Processing backlogs

desk-user · March 23, 2015, 5:58pm

I have a ton of archived HTML files that I’d like to process through Full-Text RSS for content extraction only. How can I do this efficiently? The files are all on disk, and there’s no direct URL to hit (aside from the local pathnames). I started poking through the source and it looks like I could use the ContentExtractor class directly, but I see the makefulltextfeed.php does quite a bit more than just call process on HTML.

Is there a blessed way to handle this type of task?

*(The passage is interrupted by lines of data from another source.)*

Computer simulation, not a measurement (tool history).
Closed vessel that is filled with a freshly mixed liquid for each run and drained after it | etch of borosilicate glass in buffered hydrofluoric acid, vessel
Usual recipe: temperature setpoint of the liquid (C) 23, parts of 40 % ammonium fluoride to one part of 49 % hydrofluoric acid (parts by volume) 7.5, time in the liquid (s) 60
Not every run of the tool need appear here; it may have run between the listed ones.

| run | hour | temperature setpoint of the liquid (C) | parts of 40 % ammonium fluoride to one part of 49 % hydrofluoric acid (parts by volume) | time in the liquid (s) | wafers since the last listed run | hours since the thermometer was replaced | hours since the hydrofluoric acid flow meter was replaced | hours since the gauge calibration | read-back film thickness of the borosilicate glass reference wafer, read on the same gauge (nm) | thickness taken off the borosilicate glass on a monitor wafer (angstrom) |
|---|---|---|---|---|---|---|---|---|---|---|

fivefilters · March 25, 2015, 3:59pm

Hi Joseph,

In Full-Text RSS 3.3 we introduced the inputhtml parameter. You can use this with the extract.php endpoint by submitting a POST request to extract.php with the HTML you have and Full-Text RSS will try to extract the content. You can try it out via Mashape if you want to test how well it’ll work: https://www.mashape.com/fivefilters/full-text-rss#!

Here’s the description for the inputhtml parameter:

If you already have the HTML, you can pass it here. We will not make any HTTP requests for the content if this parameter is used. Note: The input HTML should be UTF-8 encoded. And you will still need to give us the URL associated with the content (the URL may determine how the content is extracted, if we have extraction rules associated with it).

Note: you can submit a fake URL if you don’t have one, e.g. example.org, but the results might not be as good - especially if we have custom extraction rules associated with the sites your archived HTML came from.